RECREATIONAL INTERESTS: Enjoys snow skiing, water skiing, light aircraft flying, running and exercising.
ORGANIZATIONS: Member of the Society of Experimental Test Pilots (SETP).
SPECIAL HONORS: Graduated first in test pilot school class and awarded the Liethen/Tittle Trophy for the Best
Overall Record for Flying and Academic Performance (1986). Recipient of the USAF Flying Safety Award (1980), and
the USAF Pilot Training Academic Award (1979).
EXPERIENCE: Halsell graduated from the USAF Academy in 1978, and from Undergraduate Pilot Training at
Columbus Air Force Base, Mississippi, in 1979. Assigned to Nellis Air Force Base, Las Vegas, Nevada, from 1980-
1981, he served as an F-4D aircraft commander, qualified in conventional and nuclear weapons deliveries. From 1981-
1984, he was stationed at Moody Air Force Base, Valdosta, Georgia, where he served as an F-4E flight lead and
instructor pilot. In 1984-1985, he was a graduate student at the Air Force Institute of Technology, Wright-Patterson Air
Force Base, Dayton, Ohio. His thesis, sponsored by JSC Crew Systems Division, prototyped a space rescue transfer
vehicle using off-the-shelf equipment. He then attended the Air Force Test Pilot School at Edwards Air Force Base,
California, and during the next four years he performed test flights in the F- 4, the F-16, and the SR-71 aircraft.

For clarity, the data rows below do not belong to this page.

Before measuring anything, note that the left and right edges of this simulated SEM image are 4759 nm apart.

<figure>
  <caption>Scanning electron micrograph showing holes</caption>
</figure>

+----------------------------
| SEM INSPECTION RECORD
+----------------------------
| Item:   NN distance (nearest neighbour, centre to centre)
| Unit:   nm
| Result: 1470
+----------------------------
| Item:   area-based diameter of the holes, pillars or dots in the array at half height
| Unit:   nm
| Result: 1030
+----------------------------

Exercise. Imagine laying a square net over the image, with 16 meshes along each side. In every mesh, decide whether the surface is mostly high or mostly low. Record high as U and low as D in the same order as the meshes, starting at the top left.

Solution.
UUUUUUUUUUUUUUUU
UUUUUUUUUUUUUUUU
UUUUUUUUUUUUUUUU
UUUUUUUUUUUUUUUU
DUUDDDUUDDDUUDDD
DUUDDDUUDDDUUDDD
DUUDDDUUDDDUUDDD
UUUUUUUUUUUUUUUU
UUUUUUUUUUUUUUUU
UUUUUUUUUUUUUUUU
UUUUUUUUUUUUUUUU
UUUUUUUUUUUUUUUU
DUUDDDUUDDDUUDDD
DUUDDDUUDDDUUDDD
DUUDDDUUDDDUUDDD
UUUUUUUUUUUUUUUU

Selected by NASA in January 1990, Halsell became an astronaut in July 1991. Assigned to the Astronaut Office
Mission Support Branch, Halsell initially served as a spacecraft communicator (CAPCOM) in the Mission Control
Center (MCC). Subsequently, he was assigned to the Astronaut Support Personnel team which helps to prepare the
Space Shuttle vehicles for flights at the Kennedy Space Center, Florida.
Halsell was the pilot on STS-65. The seven-member crew aboard Space Shuttle Columbia launched from Kennedy
Space Center in Florida on July 8, 1994, and returned there on July 23, 1994, setting a new flight duration record for
the Space Shuttle program. The STS-65 mission flew the second International Microgravity Laboratory (IML-2).
During the 15- day flight the crew conducted more than 80 experiments focusing on materials and life sciences research
in microgravity. The mission was accomplished in 236 orbits of the Earth, traveling 6.1 million miles.
Most recently, Halsell served as pilot on STS-74, NASA's second Space Shuttle mission to rendezvous and dock with
the Russian Space Station Mir. During the 8 day flight the crew aboard Space Shuttle Atlantis successfully attached a
permanent docking module to Mir and transferred over 2,000 pounds of food, water and scientific supplies for use by
the cosmonauts. The STS-74 mission was accomplished in 129 orbits of the Earth, traveling 3.4 million miles in 196
hours, 30 minutes, 44 seconds.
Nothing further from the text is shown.